It's a damp Halloween and you walk before work with dog tugging you along sloshing your coffee and exiting the comfortable circle you initially planned to span carrying your wet head through the brisk breeze cooling the scalp and opening your eyes to see the pretty blue sky and that wonderful gold dome of a Ukrainian catholic church beaming bright in the morning sun with an innocent surface and a brooding center, meanwhile the dog shits and you set your cup down to pick it up and of course she's restless after her shit and she pulls your sleepy arms knocking the cup over spilling its warm strength into the grass and effectively cracking the cup's porcelain shell so it can never hold strength quite the same again and you pick up the lumps of shit and curse the dog stomping to the nearest garbage receptacle and she smiles dumbly, unaware of anything in the world aside from the fact that she's outside and there are loads of bushy squirrels swirling and squirming up trees.
And it's a long day at work. There are files to complete and emails to compose. You haphazardly plop them onto the screen, unproofed and with no premeditation aside from giving the answer in its rawest, most unelaborated form. And you eat lunch. It's a series of processed pastries and fried junk food, which fuels your underfed brain. You create problems for you to fix the next day. Plunk. Plop. Pop. You pound out the last email and zip your coat up to the throat. Ten minutes till the next train and your back tire's flat. And you ride on the rim, trying hard to shift your weight forward, but the cracks in the sidewalk sends jolts through the frame. You made it in time. And the bike's still together. It's been a good day at work.
The first thing you notice when you walk through the door is that the dog needs to shit again and you feel kind of sorry because she's been locked up for eleven hours and you're still tired from the shitty food and staring at that screen, almost falling in at times, but alas you clip on the leash and she's really excited burying her claws in your chest as she stands erect to hug you for the gesture and you're almost out the door and lo and behold it's the noisy Mexican family that lives above you with their two-year-old little daughter who's scared of the dog and is hiding behind her mother's legs and your attempts to calm their fears with the explanation of the dog's bowel schedule and her imprisonment during the day falls on deaf ears because they can't speak a lick of English and probably think that you're a serial killer considering the amount of noise you make to combat their noise during really soggy nights when you've starting filling the trash with Tecate cans.
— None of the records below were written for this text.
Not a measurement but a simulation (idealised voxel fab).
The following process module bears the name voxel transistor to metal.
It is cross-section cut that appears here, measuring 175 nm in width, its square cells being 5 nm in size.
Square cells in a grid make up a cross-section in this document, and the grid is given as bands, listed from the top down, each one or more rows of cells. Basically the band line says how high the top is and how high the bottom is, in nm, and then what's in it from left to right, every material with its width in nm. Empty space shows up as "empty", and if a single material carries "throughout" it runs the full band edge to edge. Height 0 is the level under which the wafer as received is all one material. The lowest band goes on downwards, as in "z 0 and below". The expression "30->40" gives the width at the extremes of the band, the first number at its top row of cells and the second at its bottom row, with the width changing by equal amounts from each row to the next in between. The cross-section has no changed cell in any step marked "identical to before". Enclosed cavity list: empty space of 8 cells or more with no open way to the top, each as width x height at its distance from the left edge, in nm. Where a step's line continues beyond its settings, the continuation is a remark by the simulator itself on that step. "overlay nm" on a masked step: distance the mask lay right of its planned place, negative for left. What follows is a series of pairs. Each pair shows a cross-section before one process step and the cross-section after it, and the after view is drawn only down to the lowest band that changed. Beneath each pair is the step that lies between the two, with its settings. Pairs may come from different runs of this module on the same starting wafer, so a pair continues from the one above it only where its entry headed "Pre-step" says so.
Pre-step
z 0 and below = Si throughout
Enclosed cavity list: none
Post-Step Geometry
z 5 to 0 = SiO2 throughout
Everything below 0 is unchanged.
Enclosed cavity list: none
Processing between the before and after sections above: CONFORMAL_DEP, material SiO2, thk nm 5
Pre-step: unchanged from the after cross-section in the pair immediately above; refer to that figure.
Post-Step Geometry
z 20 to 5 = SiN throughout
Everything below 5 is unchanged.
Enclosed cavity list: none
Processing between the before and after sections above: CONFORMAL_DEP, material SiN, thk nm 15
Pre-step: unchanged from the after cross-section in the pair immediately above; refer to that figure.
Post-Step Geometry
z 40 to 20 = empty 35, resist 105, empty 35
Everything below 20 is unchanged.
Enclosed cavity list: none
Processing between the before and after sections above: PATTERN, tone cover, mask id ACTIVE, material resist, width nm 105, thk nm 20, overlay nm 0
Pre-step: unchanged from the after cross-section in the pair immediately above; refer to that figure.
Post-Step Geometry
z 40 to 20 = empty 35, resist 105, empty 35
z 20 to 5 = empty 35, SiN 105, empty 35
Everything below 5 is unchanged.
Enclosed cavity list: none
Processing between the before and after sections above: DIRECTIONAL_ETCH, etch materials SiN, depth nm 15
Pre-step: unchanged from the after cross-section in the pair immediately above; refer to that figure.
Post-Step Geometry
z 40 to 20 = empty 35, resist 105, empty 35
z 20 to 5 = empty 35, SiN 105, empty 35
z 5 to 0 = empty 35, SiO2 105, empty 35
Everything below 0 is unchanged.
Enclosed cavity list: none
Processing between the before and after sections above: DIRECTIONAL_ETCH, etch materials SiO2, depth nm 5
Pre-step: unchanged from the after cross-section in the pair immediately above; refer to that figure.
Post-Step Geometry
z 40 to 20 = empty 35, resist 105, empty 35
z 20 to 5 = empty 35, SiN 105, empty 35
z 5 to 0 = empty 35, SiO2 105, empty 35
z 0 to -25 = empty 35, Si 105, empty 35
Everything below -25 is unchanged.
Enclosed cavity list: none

Finally out the door and spilling into the purple-orange night you weave through groups of little demons dressed as little demons or sunflowers or cheesy topical things like supermans or princesses and their already high-wired brains are firing rapidly from the fuel of an endless amount of sugar, climbing fences and beating on doors, screaming from the fright of motion-sensor voice recordings of really generic catch phrases and halfway down the street you finally find some solace as the groups have thinned and the dog's taking a piss, you can see her eyes practically roll back in her head. But, then, as you wait for her to relieve herself you start patting yourself down searching for your life force the one thing in the world that keeps you connected to all the important people, your phone, and it's not there! And you start on the other side feeling in your wool jacket and holy-Mary-mother-of-god you don't have your keys either and those paranoid Mexicans surely locked the door and you know they did, but you have to at least check to see if they did so after dragging the resisting pooch back down the line to her cell she waits as you fumble with the knob, stiff as a frozen car door.
Now comes the time when you start thinking systematically and logically about all of the options that are left for you to try and for one split second you almost praise and are grateful of your job for enabling your brain to have such a calm and mechanical approach to such a seemingly stressful situation, but that second passes and you try the handle again with a hope that the little Mexican girl slipped out of her apartment sensing your situation and quietly flipped the latch to let you and your nice, pathetic dog back in the fortress and how ridiculous of you to even consider that because her father is probably phoning the polizie under the false pretense of a break in.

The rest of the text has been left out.